MUMBAI (Reuters) - The rupee rose on Tuesday helped by foreign fund inflows, but gains were kept in check as some traders scaled back hopes of a rate cut by the RBI after consumer price inflation showed a spike and factory output rose more than expected.
India's annual consumer price inflation inched up to 10.91 percent in February from 10.79 percent a month ago, data released on Tuesday showed.
Separately, India's industrial output expanded for the first time in three months in January, growing more than estimated, and showing some signs of recovery in economic growth.
The rupee tumbled from the day's high as some dealers trimmed hopes of a rate cut with data showing retail inflation continued to remain stubbornly high, while the economy showed some traction.

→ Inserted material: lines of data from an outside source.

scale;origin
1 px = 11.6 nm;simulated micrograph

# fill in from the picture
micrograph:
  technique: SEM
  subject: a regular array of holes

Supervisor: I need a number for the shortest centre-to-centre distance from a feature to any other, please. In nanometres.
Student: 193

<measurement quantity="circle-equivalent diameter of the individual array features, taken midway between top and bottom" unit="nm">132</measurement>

"Some traders who had gone short dollars saw stop-losses getting triggered after the IIP and CPI data. But some selling by foreign banks kept rupee losses in check," said Sudarshan Bhat, chief forex dealer at Corporation Bank in Mumbai.
The partially convertible rupee closed at 54.1750/1850 per dollar versus its previous close of 54.41/42, a fourth day of gains out of five. It traded in a 54.17-54.40 band in session.
However, most economists who participated in a Reuters poll still expect the RBI to cut rates by 25 basis points on March 19.
The rupee may find some support from the government's stake sale in National Aluminium Co this week, which is expected to fetch about $260 million.
In the offshore non-deliverable forwards, the one-month contract was at 54.60, while the three-month was at 55.20.
In the currency futures market, the most-traded near-month dollar/rupee contracts on the National Stock Exchange, the MCX-SX and the United Stock Exchange all closed at around 54.37 with a total traded volume of $5.6 billion.